Downside (above): the pressure to earn those winning rosettes can be stressful. Photo: Dave Brown

It’s a free choice to give up birdkeeping, but it’s one that all too often the ex-fancier comes to regret. DAVE BROWN has some positive suggestions for both the leavers and the remainers

IT IS always a shame to hear of fanciers giving up their hobby, particularly if they are well established and have made an impact on their chosen branch of that hobby, through either show success, administration or both. Of course, any of us may face the dilemma of having to call it a day through illness, a house move, new job or family commitments. All unavoidable and understandable. 

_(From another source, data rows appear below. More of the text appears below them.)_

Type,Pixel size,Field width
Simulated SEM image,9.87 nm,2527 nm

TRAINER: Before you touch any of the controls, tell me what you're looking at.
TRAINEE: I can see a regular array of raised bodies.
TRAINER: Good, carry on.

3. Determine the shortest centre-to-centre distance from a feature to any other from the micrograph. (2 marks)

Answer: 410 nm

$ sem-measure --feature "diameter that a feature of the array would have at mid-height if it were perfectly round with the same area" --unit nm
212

It is particularly sad when fanciers move on because of politics or despondency within the hobby and while I’m sure other factors apply, more often than not, when these are cited as the sole reasons, we must ensure that attitudes or individuals don’t drive good people out. A competition is only that if there is actually competition!

‘Please stay’

Sometimes a few words of encouragement may be all that is needed to keep someone in the game, or at least let the fancier know that they will be missed. Firing off a message enquiring what birds are available, the minute the news is heard, may not be the most sensitive of approaches. Nor is making a ridiculously low offer for what might, potentially, have been someone’s life work or at the very least a symbol of a great deal of investment in time and money. 

In other cases, the jump from novice to champion status can cause a percentage of fanciers to call time. Breeding birds for show means an element of competition, and most of us that compete do so to win. Most of us also learn to take the results as they come, win or lose, although the wins are far easier to take! However, particularly if a novice has done well, the potential knock-back in the higher section can be hard to deal with.

Leave of absence

Many of us have been there and I would urge anyone facing that dilemma to take some time to assess feelings fully, as when a stud is gone it can be hard to ever restore the quality you had. A cooling-off period, or even finding a fancier that will take on your birds for a limited time, will allow you to change your mind without all your hard work being lost. Maybe change tactics – keep fewer birds and colours and focus only on the best; compete at fewer shows; and maybe switch off the social media to lose the feeling of getting left behind.

Equally, the drive to achieve each year, bringing about consistent improvement in stock, may not suit everyone. 

On more than one occasion retiring fanciers (usually those making the transition from novice to champion) state that the hobby had stopped being enjoyable, the problem being that, as perfectionists, the push to achieve got harder and more addictive, making the hobby stressful. For me, it’s the opposite, I find the hobby is the perfect antidote to the stresses of real life. 

The urge to come back

The hope is that retiring fanciers will return again when the time is right, which might be many years later. Recently, I was contacted by someone returning to their interest after a 25-year break. Again, those that are still active in the hobby need to be aware of what we can do to welcome them back. We can all try to ensure there are birds to supply to them on their return, particularly if they had helped us out in the past. Try to make the price fair and remember that life can change at a moment’s notice and we may one day have to rely on the goodwill and generosity of others to make a decent return to the fancy.